Tokenized and Untokenized Fields

We have already briefly touched on the issue of tokenization of search fields. What tokenization entails is essentially breaking up the indexed data into units called tokens. This is done by use of an analyzer. Different analyzers behave differently, some may break tokens at whitespace, some at punctuation, etc. The resulting tokens are also usually transformed to lowercase. For tokenized fields query strings are tokenized in the same way, so searches are case insensitive, among other benefits.

For some fields it doesn't make sense to tokenize. Good examples of this are computer generated values, such as codetable codes. In general, however, most of your fields should be tokenized. In particular, the behaviour of multi-word untokenized fields and searches is counterintuitive. If you find your searches are not returning the data you expect consider whether this may be the case.

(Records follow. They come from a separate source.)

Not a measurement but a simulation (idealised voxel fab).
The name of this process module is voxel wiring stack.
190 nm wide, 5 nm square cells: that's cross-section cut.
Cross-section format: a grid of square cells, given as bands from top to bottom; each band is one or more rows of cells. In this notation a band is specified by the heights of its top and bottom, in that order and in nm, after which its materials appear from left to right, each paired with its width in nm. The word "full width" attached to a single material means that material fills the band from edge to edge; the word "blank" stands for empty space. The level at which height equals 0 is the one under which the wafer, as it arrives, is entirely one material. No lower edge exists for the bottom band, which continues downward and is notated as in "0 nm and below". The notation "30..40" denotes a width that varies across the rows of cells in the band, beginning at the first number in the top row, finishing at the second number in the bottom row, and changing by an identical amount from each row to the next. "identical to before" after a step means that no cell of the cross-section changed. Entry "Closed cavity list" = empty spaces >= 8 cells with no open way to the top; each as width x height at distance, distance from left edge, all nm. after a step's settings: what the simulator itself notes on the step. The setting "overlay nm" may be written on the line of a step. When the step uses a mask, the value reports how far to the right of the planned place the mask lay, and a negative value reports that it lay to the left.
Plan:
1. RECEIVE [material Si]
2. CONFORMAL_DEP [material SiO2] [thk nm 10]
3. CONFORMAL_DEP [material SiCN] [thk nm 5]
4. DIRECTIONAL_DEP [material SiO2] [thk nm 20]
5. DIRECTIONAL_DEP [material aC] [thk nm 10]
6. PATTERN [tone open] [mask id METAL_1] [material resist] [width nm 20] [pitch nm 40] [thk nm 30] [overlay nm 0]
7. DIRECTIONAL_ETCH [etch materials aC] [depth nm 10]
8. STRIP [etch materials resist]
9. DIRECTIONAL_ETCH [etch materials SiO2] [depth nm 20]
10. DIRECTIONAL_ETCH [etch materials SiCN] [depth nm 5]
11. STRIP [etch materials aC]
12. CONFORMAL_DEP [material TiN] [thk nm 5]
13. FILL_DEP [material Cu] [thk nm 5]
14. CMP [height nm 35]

Example: Take an address field, with a document containing "Joyce Way Parkwest Dublin". If this were a tokenized field using the standard analyzer, then the index will contain four terms: joyce, way, parkwest and dublin. Any query string that contains terms matching these terms (exactly or via a wildcard) will find this document. For instance: "Dublin", "Joyce Way", "park*", etc.

However, if this field is untokenized and the same document is added, the index will contain a single term: "Joyce Way Parkwest Dublin". Much fewer query strings will match this, essentially only the string itself or the first part of the string as a prefix search. The search will also be case sensitive.